Wednesday, November 23, 2011

I REMEMBER - 'Men only' - Fish Camp with Cousins & Uncles

There are lots of good memories in our lives and for those that are blessed with large families, there are often even more.  Interaction with different personalities that might doom a relationship outside your own family, but are preserved forever because they are “blood” relatives  Blood is thicker than water.

Most of my relatives were in Oklahoma and when my Mom and sister and I moved to California, it was like Marco Polo sailing off to the edge of the known universe.

We went back a couple of times for a visit and family reunions.  Being young, skinny wearing glasses, with all my 6’+ farm boy older cousins and Aunts and Uncles, I was often lost in the mix.

One of my favorite memories was a week-long, guy’s only, fish camp expedition.  There were lots of trucks (one with a huge freezer in the bed), chicken guts, “Catfish Charley” stink bait, treble hooks for snagging catfish and trot-lines.

We stayed at a fish camp on the Arkansas River…little shanty cabins right on the river bank.  We had big campfires at night and I drank lots of soda…I seem to recall my uncles and older cousins drinking something with the word “lightning” out of mason jars, getting louder and crazier as the night wore on.  We had made a side trip to this little farm to pick up the mason jars.  I waited in the truck.

We caught a couple of month’s worth of fish, mostly catfish and bass.  We cleaned and gutted them and packed them in the freezer right there.  We also had fish for breakfast, lunch and dinner (good to get home and have a hamburger).

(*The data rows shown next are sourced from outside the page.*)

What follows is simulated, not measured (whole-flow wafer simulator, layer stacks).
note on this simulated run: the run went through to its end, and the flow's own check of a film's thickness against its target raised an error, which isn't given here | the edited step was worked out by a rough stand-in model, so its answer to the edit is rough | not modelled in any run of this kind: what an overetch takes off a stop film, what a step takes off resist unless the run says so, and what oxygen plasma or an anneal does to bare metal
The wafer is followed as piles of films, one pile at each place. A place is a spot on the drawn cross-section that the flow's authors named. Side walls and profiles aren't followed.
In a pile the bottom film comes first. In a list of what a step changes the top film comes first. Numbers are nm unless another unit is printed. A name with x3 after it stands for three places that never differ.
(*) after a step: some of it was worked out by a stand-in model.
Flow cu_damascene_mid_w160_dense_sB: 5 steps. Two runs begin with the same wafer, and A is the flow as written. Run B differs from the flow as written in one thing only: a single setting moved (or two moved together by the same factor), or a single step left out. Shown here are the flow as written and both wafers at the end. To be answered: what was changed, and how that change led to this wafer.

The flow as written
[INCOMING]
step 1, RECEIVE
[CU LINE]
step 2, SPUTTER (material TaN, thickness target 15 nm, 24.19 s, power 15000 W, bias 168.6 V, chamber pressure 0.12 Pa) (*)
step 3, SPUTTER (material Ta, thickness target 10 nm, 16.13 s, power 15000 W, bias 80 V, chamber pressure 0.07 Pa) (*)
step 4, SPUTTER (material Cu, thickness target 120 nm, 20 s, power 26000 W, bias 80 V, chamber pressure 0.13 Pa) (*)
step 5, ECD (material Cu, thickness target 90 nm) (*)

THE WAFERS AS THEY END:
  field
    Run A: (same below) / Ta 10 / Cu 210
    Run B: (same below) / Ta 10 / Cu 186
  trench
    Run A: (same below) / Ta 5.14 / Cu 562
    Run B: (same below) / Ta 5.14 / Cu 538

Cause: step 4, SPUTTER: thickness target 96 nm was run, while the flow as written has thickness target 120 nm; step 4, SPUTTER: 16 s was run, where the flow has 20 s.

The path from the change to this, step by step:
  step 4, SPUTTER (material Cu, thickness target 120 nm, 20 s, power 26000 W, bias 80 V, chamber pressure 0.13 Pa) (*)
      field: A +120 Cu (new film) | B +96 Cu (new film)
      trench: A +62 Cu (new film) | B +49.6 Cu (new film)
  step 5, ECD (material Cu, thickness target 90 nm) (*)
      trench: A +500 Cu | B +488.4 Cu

I watched my older cousins catch catfish with their bare hands in little washed out recesses in the river banks.  There were lots of yelling and new words for me to learn when they got spiked with fins. 

My fondest memory after 50+ years was a nightmare at the time, which is often true with many good stories.  Being the youngest (and most naïve) on this “man trip”, I got initiated into the “Chiles Clan” one night.  We were sitting around the campfire and the mason jars were being passed around – not me.  


One of my three uncles announced that it was time to check the trotlines and needed a volunteer.  All my cousins volunteered me.  It was pitch black and very late at night.  I was terrified to even go much beyond the campfire area, but had to “man up” and not let it show that I was about to wet myself in fear.  

I had to take one of the “Jonboats” off the shore and paddle out into the night following the rope tied from one tree to another across the river and check the dangling baited hooks to see (had a lantern) if we had any fish on them, pull them up, remove the fish – drop them in the bottom of the boat (club them in the head if they flopped too much), rebait the hooks and paddle back.  No problem.  I am thinking, I can do this.

I faced my fear of the dark and took off as calmly (on the outside) as I could and was about halfway out when the initiation happened.  One of my older cousins slipped into the water behind me and quietly swam out to the boat and came up over the side behind me with a loud moan.  I now knew the monster stories were true and I was soon to be a dead man (boy actually).  Never one to go down without swinging (I had lost my fair share of playground fistfights) I first screamed at the top of my lungs then grabbed the paddle and wacked the “monster” over the head a couple of times. 

The distant laughter from the camp that had started with my screaming at the top of my lungs, turned into several enlightening four letter words from my half-drowned cousin and my uncles on the shore – one of which had to swim out and help his dazed “monster” son back to shore…and then the laughter started up again back at the camp after confirming everyone was still alive.  This time they were laughing at my soaking wet, gash-on-forehead cousin.

I was now officially in the clan…even offered a sip from the Mason jar (after they applied some to my cousin’s wound - man, did he ever yell even louder than me). Tasted very much like gasoline, but not as smooth…I think my eyes crossed several times from just enough to wet my flaming lips. I slept well.

The story was passed around at the next week’s family reunion.  Me, swelling with pride, my cousin embarrassed and my Mom whacking her brothers (my uncles) for allowing such a thing.  

My uncles were 6’3”+ - my mom was 5’1” – They were laughing so hard, I don’t think her punches were felt much.